I wrote somthing very similar, a couple of changes I would recommend.
- Use Directory.EnumerateDirectories instead of GetDirectories, it returns immediately with a IEnumerable so you don't need to wait for it to finish reading all of the directories before processing.
- Use ReadLines instead of ReadAllText, this will only load one line in at a time in memory, this will be a big deal if you hit a large file.
- If you are using a new enough version of .NET use Parallel.ForEach, this will allow you to search multiple files at once.
- You may not be able to open the file, you need to check for read permissions or add to the manifest that your program requires administrative privileges (you should still check though)
I was creating a binary search tool, here is some snippets of what I wrote to give you a hand
private void backgroundWorker1_DoWork(object sender, DoWorkEventArgs e)
{
Parallel.ForEach(Directory.EnumerateFiles(_folder, _filter, SearchOption.AllDirectories), Search);
}
//_array contains the binary pattern I am searching for.
private void Search(string filePath)
{
if (Contains(filePath, _array))
{
//filePath points at a match.
}
}
private static bool Contains(string path, byte[] search)
{
//I am doing ReadAllBytes due to the fact that I am doing a binary search not a text search
// There are no "Lines" to seperate out on.

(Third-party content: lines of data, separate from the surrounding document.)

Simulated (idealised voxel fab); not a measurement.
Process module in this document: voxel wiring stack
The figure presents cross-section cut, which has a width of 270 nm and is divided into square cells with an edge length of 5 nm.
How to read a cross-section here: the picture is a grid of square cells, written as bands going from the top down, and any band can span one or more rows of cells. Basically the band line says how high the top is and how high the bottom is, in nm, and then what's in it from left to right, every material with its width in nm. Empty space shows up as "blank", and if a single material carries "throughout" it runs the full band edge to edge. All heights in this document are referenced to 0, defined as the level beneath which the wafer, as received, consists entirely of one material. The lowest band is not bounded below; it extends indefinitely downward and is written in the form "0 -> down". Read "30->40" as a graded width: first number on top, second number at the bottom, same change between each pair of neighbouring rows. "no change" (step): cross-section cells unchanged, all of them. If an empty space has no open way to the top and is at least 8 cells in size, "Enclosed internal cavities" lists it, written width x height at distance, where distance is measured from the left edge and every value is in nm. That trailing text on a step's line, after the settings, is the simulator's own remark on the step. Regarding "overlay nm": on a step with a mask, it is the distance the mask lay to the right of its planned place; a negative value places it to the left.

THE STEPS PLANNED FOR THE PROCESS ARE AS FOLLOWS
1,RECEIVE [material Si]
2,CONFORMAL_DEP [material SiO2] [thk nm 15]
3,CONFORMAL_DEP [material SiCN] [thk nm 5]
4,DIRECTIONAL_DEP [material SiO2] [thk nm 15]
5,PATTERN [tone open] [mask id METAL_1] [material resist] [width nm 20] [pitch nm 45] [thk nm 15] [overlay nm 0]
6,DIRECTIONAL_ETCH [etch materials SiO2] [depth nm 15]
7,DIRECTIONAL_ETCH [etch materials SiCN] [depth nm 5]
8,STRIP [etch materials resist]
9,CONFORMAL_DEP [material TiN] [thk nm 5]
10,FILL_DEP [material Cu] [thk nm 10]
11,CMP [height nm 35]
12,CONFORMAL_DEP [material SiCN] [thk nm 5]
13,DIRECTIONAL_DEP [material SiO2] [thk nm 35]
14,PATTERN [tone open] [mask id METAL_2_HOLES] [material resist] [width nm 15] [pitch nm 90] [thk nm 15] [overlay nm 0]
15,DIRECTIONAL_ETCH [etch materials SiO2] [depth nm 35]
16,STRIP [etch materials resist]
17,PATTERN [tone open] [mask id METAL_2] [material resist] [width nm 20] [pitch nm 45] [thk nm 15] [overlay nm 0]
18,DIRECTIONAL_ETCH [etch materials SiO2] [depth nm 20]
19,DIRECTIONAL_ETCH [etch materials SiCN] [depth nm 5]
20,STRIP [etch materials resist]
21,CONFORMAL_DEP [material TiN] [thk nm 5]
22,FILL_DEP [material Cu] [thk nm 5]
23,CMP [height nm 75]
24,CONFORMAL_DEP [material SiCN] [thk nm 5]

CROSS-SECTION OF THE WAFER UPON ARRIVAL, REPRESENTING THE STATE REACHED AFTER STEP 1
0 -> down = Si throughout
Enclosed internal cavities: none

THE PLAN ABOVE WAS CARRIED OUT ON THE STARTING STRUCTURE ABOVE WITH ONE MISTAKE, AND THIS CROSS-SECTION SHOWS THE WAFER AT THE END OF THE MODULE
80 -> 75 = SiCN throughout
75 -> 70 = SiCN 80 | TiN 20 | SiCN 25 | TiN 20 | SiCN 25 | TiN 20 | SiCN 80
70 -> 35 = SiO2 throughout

var file = File.ReadAllBytes(path);
var result = Parallel.For(0, file.Length - search.Length, (i, loopState) =>
{
if (file[i] == search[0])
{
byte[] localCache = new byte[search.Length];
Array.Copy(file, i, localCache, 0, search.Length);
if (Enumerable.SequenceEqual(localCache, search))
loopState.Stop();
}
});
return result.IsCompleted == false;
}
This uses two nested parallel loops. This design is terribly inefficient, and could be greatly improved by using the Booyer-Moore search algorithm but I could not find a binary implementation and I did not have the time when I wrote it originally to implement it myself.